Notice all the warnings are for attempting to load version 11 of Cuda but it's only for some of the libraries. The version 10 ones load fine.
This is the output of nvcc --version
nvcc: NVIDIA (R) Cuda compiler driver
Copyright (c) 2005-2019 NVIDIA Corporation
Built on Fri_Feb__8_19:08:17_PST_2019
Cuda compilation tools, release 10.1, V10.1.105
This is the output of nvidia-smi
+-----------------------------------------------------------------------------+
| NVIDIA-SMI 455.38 Driver Version: 455.38 CUDA Version: 11.1 |
|-------------------------------+----------------------+----------------------+
| GPU Name Persistence-M| Bus-Id Disp.A | Volatile Uncorr. ECC |
| Fan Temp Perf Pwr:Usage/Cap| Memory-Usage | GPU-Util Compute M. |
| | | MIG M. |
|===============================+======================+======================|
| 0 GeForce GTX 1060 Off | 00000000:01:00.0 Off | N/A |
| N/A 53C P0 26W / N/A | 585MiB / 6069MiB | 4% Default |
| | | N/A |
+-------------------------------+----------------------+----------------------+
+-----------------------------------------------------------------------------+
| Processes: |
| GPU GI CI PID Type Process name GPU Memory |
| ID ID Usage |
|=============================================================================|
| 0 N/A N/A 2999 G /usr/lib/xorg/Xorg 101MiB |
| 0 N/A N/A 3479 G /usr/lib/xorg/Xorg 255MiB |
| 0 N/A N/A 3720 G /usr/bin/gnome-shell 88MiB |
| 0 N/A N/A 6487 G ...AAAAAAAA== --shared-files 45MiB |
| 0 N/A N/A 6959 G ...AAAAAAAA== --shared-files 40MiB |
| 0 N/A N/A 11642 G ...AAAAAAAA== --shared-files 21MiB |
| 0 N/A N/A 25206 G WickrMe 17MiB |
+-----------------------------------------------------------------------------+
I see that the driver version in the output of nvidia-smi is version 11, but as I understand it, that has nothing to do with cuda runtime. That is simply the version up to which the driver supports. Correct me if I'm wrong.

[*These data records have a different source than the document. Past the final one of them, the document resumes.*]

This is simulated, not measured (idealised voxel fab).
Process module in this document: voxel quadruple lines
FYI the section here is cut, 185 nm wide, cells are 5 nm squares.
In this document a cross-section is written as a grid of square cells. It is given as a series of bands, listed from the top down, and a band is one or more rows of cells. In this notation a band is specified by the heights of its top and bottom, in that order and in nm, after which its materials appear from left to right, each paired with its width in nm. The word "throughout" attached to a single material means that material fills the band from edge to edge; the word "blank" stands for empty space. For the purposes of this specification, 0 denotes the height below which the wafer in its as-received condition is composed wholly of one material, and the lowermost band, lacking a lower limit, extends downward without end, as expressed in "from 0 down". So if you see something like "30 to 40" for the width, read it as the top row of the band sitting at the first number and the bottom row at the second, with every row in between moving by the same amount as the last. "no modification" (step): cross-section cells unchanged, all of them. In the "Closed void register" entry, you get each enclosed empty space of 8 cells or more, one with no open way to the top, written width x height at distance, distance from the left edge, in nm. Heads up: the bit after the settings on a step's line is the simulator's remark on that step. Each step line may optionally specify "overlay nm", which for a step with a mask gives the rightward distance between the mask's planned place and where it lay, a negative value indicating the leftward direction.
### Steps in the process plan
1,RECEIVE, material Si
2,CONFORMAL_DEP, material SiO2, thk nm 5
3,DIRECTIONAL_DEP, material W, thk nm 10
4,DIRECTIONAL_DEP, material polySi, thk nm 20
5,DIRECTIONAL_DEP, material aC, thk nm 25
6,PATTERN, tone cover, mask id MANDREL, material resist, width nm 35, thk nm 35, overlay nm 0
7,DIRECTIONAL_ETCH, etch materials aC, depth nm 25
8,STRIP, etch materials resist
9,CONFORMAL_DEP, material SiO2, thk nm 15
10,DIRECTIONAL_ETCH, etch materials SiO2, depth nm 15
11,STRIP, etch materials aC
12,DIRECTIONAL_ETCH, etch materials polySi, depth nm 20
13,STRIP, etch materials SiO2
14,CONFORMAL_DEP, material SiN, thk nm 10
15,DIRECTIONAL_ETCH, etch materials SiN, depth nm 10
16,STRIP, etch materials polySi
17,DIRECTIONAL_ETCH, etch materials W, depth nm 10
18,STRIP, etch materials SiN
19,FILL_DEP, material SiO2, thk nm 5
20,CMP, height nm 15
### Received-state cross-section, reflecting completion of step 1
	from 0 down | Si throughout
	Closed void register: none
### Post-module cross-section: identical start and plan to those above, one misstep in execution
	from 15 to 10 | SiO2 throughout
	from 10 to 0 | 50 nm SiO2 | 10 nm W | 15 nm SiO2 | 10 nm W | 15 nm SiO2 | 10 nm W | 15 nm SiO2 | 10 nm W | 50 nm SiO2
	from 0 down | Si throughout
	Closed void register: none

I have to use version 10 because that is what is supported by System76 and it worked fine prior to the upgrade. I have also tried uninstalling and re-installing Tensorflow via pip3 and no luck.
Does anyone know how get all the libraries in sync to version 10.1? I also tried to manually place the version 11 libraries in place and let Tensorflow use the mixed version (which of course is a bad idea) but it won't recognize them (or I didn't place them properly).
As #talonmies pointed out, I was misunderstanding the versioning system. However, because it's a System76 machine, it was also confounding because System76 uses their own Nvidia driver, and it's not straightforward to install Cuda 11 and Cudnn. I'm posting the answer in case anyone else runs into problems with System76.
First, DO NOT use the System76 install for Cuda and Cudnn. They have their own versions (on their website) so as to be compatible with their Nvidia driver, but they will not work (they are version 10, and TF 2.2+ requires 11). Also, most general Cuda guides will tell you to uninstall/install the Nvida driver first so as to have a clean install, but DO NOT do this if you have a System76 system. Just leave the System76 driver alone. Also, if you have any previous Cuda/Cudnn remove/uninstall all of it.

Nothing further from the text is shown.